IRA sent us their 'rapists, abusers, rejects and ejects' -Taoiseach
Women and children in the Republic have been preyed on for years by the IRA’s “undesirables and exiles”, according to Taoiseach Enda Kenny.
During a highly charged Dail debate on the Mairia Cahill affair, Mr Kenny expressed deep concern that IRA and Sinn Fein sex abusers are at large in communities.
“Republicans, who thought so much of this republic, that they would honour us with their rapists, gift us their child abusers, their rejects and their ejects. Their undesirables and their exiles could live with - even prey on our women and our children,” Mr Kenny said.

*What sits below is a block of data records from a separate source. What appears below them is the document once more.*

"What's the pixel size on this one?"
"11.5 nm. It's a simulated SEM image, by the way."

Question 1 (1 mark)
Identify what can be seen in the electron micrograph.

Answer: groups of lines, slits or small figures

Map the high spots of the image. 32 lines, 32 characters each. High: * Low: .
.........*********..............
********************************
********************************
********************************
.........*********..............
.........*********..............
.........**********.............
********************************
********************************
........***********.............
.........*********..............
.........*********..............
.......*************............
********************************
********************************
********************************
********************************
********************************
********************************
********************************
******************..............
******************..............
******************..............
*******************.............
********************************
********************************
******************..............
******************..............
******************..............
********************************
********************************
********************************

“We don’t know who these men are. We don’t know what they’ve done since they arrived amongst us in their banishment but we need to know,” he added.
Ms Cahill, who was present during the debate, held her head in her hands as Sinn Fein leader Gerry Adams claimed that the men and women who subjected her to a kangaroo court are “outstanding people”.
The individuals involved in the kangaroo court - Padraic Wilson, Seamus Finucane, Briege Wright and Maura McCrory - were all named under Dail privilege.
During a contribution that involved little empathy, Mr Adams instead turned on the Opposition and Independent Newspapers for criticising his party for its alleged cover-up of sexual abuse.
The Louth TD claimed that he has been subject to “taunts” in the Dail chamber and that the events of recent weeks have been a “deeply traumatic period” for his family.
“This is personal,” Mr Adams said.
The debate involved passionate and detailed speeches from senior politicians such as the Taoiseach, Tanaiste Joan Burton and Fianna Fail leader Micheal Martin.
Mr Martin said that 28 victims of abuse have emerged and are considering their next course of action.
The Fianna Fail leader said he has met another victim who told him a “harrowing tale” of his and his brother’s abuse at the hands of the IRA. Mr Martin said the brothers were asked if they wanted their abuser to be exeucted.
He called for an inquiry into accusations of abuse in the Republican movement.
Mr Martin named Padraic Wilson as being involved in various abuse inquiries. “These remain untouchables”, he said.
Earlier, Meath East TD Regina Doherty said she is to hand over the names of eight alleged sex abusers suspected of being moved to the Republic by the IRA.
During a powerful speech, the Fine Gael backbencher read an extract of Mairia Cahill's own statement to the authorities which detailed her abuse at the hands of the IRA.
The statement reads:
"Let me tell you what it's like to be scared. I remember the first time fingers laid on me and what it felt like. My childhood wiped out in a second. I remember the fright, the confusion, being too afraid to open my eyes as the IRA man got a kick out of using me like a rag doll."
Ms Doherty used Dail privilege to ask Sinn Fein leader Gerry Adams if suspected IRA figure Martin Morris was given cash and car to "help him on his way" out of the North.
She also brought up the issue of the abuse suffered by Mr Adams's niece Aine Tyrell at the hands of her uncle Liam Adams.
"Why did you bring your own niece face-to-face with her abuser,"Ms Doherty said.
Ms Doherty also turned the heat on Sinn Fein deputy leader Mary Lou McDonald who she accused of selling her integrity in order to secure a promotion within Sinn Fein.
She accused Ms McDonald of a "power grab".
Also speaking during the debate, Taoiseach Enda Kenny described Ms Cahill's testimony as "chilling and compelling, notably conherent and dignified".
He called on Mr Adams to come clean on the movement of sex abusers by the IRA.
"You have a duty, as Uachtarain of your party, to point out where these people have been moved to and who they are," Mr Kenny said.
Tanaiste Joan Burton told the debate that Gerry Adams's remarks in New York represented a "veiled threat to our free press in Ireland".
She called on Mr Adams to withdraw this threat - made against the Irish Independent and the newspaper's editor.